Indexing Bottleneck.

Post Reply
foosh101
Posts: 61
Joined: Tue Oct 22, 2002 2:13 pm

Indexing Bottleneck.

Post by foosh101 »

When Importing a large amount of data into a table from a csv file using timport, and then creating several complex indexes on that data, which is most likely the thing to slow it down the most - the CPU or the IO?
User avatar
John
Site Admin
Posts: 2622
Joined: Mon Apr 24, 2000 3:18 pm
Location: Cleveland, OH
Contact:

Indexing Bottleneck.

Post by John »

For the import it will depend on the size of the record. You should see the lower of several MB/s or several thousand records per second during import.

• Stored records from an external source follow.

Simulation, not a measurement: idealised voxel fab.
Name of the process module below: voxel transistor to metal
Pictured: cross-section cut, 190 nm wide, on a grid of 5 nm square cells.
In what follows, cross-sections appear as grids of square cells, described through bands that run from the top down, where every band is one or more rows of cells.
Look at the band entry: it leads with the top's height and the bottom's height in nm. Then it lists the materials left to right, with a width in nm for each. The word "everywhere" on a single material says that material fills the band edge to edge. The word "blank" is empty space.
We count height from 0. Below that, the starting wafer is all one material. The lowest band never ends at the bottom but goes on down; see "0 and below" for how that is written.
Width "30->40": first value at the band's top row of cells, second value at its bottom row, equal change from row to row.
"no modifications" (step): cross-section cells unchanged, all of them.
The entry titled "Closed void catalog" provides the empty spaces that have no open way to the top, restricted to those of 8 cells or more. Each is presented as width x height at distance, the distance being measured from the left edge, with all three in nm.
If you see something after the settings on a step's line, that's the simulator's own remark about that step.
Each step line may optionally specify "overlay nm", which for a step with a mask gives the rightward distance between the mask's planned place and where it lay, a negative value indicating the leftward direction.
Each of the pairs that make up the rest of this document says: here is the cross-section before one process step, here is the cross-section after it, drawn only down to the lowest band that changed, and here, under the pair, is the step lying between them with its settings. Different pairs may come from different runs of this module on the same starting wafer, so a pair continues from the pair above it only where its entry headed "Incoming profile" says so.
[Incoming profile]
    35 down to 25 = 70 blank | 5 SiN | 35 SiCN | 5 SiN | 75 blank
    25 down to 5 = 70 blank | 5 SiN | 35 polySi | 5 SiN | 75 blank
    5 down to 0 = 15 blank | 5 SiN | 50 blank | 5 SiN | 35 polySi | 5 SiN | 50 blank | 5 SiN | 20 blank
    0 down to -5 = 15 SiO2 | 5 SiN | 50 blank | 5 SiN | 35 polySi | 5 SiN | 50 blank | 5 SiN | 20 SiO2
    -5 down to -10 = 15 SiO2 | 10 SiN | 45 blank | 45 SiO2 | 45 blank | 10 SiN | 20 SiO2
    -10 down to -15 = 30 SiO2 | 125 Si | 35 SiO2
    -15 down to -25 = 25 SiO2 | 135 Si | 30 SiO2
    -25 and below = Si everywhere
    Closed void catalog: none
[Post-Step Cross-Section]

What do you mean by complex indexes?
John Turnbull
Thunderstone Software
foosh101
Posts: 61
Joined: Tue Oct 22, 2002 2:13 pm

Indexing Bottleneck.

Post by foosh101 »

Our records are somewhat large, containing many small fields (int, date, varchar(~50)) and a couple large ones (varchar(~8000)). We have several compund indexes on these tables, which contain several fields.

d:\morph3\tsql -d d:\morph3\texis\mktDB "CREATE INDEX mkt1011999ListingID ON mkt1011999 (ListingID)"
d:\morph3\tsql -d d:\morph3\texis\mktDB "SET ignorecase=1;CREATE INDEX mkt1011999TableID ON mkt1011999 (TableID)"

d:\morph3\tsql -d d:\morph3\texis\mktDB "SET ignorecase=1;set addexp='\alnum+[\/\.]{1}\alnum+';CREATE METAMORPH INVERTED INDEX mkt1011999Inverted ON mkt1011999 (Headline\ListingDescription\CustomListingDescription,DateStart,Price,DirmaID,ID1,ID2,ID3,ID4,ID5,ID6,ID7,ID8)"
d:\morph3\tsql -d d:\morph3\texis\mktDB "SET ignorecase=1;set addexp='\alnum+[\/\.]{1}\alnum+';CREATE METAMORPH INVERTED INDEX mkt1011999Headline ON mkt1011999 (Headline,DateStart,Price,DirmaID,ID1,ID2,ID3,ID4,ID5,ID6,ID7,ID8)"
d:\morph3\tsql -d d:\morph3\texis\mktDB "SET ignorecase=1;set addexp='\alnum+[\/\.]{1}\alnum+';CREATE METAMORPH INVERTED INDEX mkt1011999Custom ON mkt1011999 (CustomListingDescription,DateStart,Price,DirmaID,ID1,ID2,ID3,ID4,ID5,ID6,ID7,ID8)"
User avatar
Kai
Site Admin
Posts: 1272
Joined: Tue Apr 25, 2000 1:27 pm

Indexing Bottleneck.

Post by Kai »

If the data you're importing will be the vast majority of the final table size (ie. it was small or non-existent before the import), drop any indexes not needed during the import and re-build them afterwards. This will improve import speed somewhat as the indexes don't need to be updated during the import (mostly significant for Metamorph indexes).

During regular index creation, I/O is typically the limiting factor for large-row-size tables, as the entire table must be read but only a fraction of the data indexed. Metamorph index creation is usually limited by CPU, as more processing is going on.
Post Reply